Questions about the efficacy of torture and vengeance are raised but never fully reckoned with by Big Bad Wolves, Aharon Keshales and Navot Papushado’s thriller about the search for a pedophilic serial killer. Aided by two thugs, and acting out against his boss’s orders, police officer Miki (Lior Ashkenazi) is introduced roughing up Dror (Rotem Keinan), a schoolteacher whom Miki is sure is responsible for a string of horrific murders of young local girls. When that incident winds up on YouTube, Miki is suspended from the force but, at his commander’s unsubtle suggestion, continues his pursuit of Dror—a plan that’s upended when one victim’s father, Gidi (Tzahi Grad), grabs them both and takes them to his new, remote home, where he’s set up a basement torture chamber designed for Dror.
Gidi wants to know the whereabouts of his daughter’s missing severed head, and coerces Miki into assisting him in his brutal inquisition. That sets in motion a scenario that, given Dror’s repeated claims of innocence regarding the crimes, the filmmakers aim to wield as a moral drama about the usefulness of violent interrogation, the means by which revenge turns the aggrieved into monsters, and the ultimate ability to decipher the truth.
From a purely suspenseful vantage point, Big Bad Wolves is an efficient and effective beast. Beyond a brief reference by Gidi to fairy tales, and a young abducted girl’s red shoe, Keshales and Papushado’s don’t underline the obvious titular metaphor. And though an early montage seemingly puts Miki, Gidi, and Dror on comparable footing, suggestions of moral equivalency are soon set aside once Miki has second thoughts about helping Gidi and, for his hesitation, is bound and gagged like Dror. While the viciousness of Gidi’s cross-examination methods are bluntly presented, and subtle digs at the police provide intermittent humor, the film proves primarily interested in mounting tension, not just through unexpected plot twists (such as a sudden visit from Gidi’s father), but also via cinematographic pans through corridors, zooms into close-up, and slow motion that eerily suggest further terrors to come.

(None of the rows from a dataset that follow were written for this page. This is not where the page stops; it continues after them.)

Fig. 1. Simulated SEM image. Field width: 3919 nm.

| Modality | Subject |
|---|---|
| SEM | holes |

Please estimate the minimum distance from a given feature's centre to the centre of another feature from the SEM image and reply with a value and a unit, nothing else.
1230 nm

Still, by willfully denying us the very evidence against Dror that has unequivocally convinced Miki and Gidi, as well as Dror’s students, of his guilt, Big Bad Wolves severely undercuts any potential critique of Gidi’s murderous revenge—just as the film’s depiction of finger-smashing, toenail-ripping, chest-blowtorching cruelty for intense genre thrills ultimately weakens its halfhearted attempts to sincerely wrestle with the ethicality of eye-for-an-eye justice.